A suicide bomber blew himself up outside an often-targeted army recruiting center Wednesday, killing at least eight people, as Iraqis nationwide held three minutes of silence to commemorate victims of two of the recent bombings.
The latest round of violence came as Sunni Arab members of the panel drafting Iraq's new constitution announced they were pulling out after two of their colleagues were murdered a day earlier.
At least 26 would-be recruits were also wounded in the 9:30am attack outside the main gate at the Muthanna recruitment center, an interior ministry official said.
PHOTO: AFP
The blast came 10 days after another suicide bomber killed at least 21 would-be recruits waiting at the same gate.
The Muthanna base, a former airfield, has been attacked more than six times over the past months.
Earlier Wednesday, two car bombs were reported in former president Saddam Hussein's hometown of Tikrit, with at least two wounded, the official said.
Iraq is reeling under a blitz of bombings that have killed at least 200 and wounded hundreds more over the past week.
Two of the deadliest recent attacks occurred in Baghdad on July 13 and in the southern town of Al-Musayyib late Saturday.

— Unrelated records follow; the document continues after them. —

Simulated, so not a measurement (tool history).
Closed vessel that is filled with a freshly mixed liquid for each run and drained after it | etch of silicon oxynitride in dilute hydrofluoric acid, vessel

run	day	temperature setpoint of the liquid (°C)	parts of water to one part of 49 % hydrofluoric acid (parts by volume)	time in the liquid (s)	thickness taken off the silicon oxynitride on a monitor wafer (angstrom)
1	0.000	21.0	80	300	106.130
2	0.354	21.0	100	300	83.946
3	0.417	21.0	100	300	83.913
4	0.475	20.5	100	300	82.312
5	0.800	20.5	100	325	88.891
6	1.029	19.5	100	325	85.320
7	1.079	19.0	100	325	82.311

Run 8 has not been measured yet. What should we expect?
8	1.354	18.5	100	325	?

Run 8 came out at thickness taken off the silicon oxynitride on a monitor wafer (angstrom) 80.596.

In the Baghdad attack, a suicide bomber blew himself up as US soldiers handed out chocolates in a local neighborhood, killing 32 children, while a bomber blew up a propane gas tanker in Al-Musayyib, killing 83 and wounding 151.
The nation came to a standstill for three minutes at noon yesterday to commemorate the victims of these two killings.
The terrorists "feel that by killing our children we will bow down," said Prime Minister Ibrahim Jaafari, speaking to parliament in a televised broadcast, flanked by his Cabinet ministers. "But the people of Iraq have faced a dictatorial regime for three decades and they will not bow down."
Police brought traffic to a halt across the country, and people stood next to their vehicles in somber silence.
At least 37 people were killed in attacks across the country on Tuesday, including 10 workers in a bus carrying them to a US army base outside Baquba and three civilians killed when the bus careened out of control.
Tuesday's victims include Dhamin Hussein and Aziz Ibrahim, who were among 15 prominent Sunni Arabs from outside parliament invited to work on the panel drafting Iraq's new constitution.
Hussein and Ibrahim were gunned down in Baghdad on Tuesday, rattling hopes that the new charter might be completed ahead of schedule.
The minority Sunni Arabs, who were dominant under Saddam, are under-represented in parliament because they largely boycotted legislative elections last month.
Sunnis are also believed to provide the main backbone for the ongoing insurgency.
A top aide, Mijbil Alshiekh Isa, originally identified as a member of the panel, was also killed, a spokesman for Sunnis' National Dialogue Council said Wednesday.
More ominously Salah al-Mutlaq, said four other Sunni Arab constitutional drafters from his group have resigned following the assassination of their colleagues.
The charter is a key stage in Iraq's political transition. It is also a milestone on the path to an eventual US military withdrawal from Iraq.
The document must be finished by Aug. 15 and put to a national referendum by October 15, according to the transitional administrative law serving as a temporary constitution, ahead of legislative elections in December.
Former premier Iyad Allawi, whose party is the third largest in parliament, said Tuesday negotiators agreed that the document would be based on the law, which was written during the period of the US-appointed Coalition Provisional Authority.
However, a draft chapter obtained by the New York Times showed that the new constitution would greatly curtail women's rights, imposing Sharia, or Islamic law, in personal matters like marriage, divorce and inheritance, as well as female representation in parliament.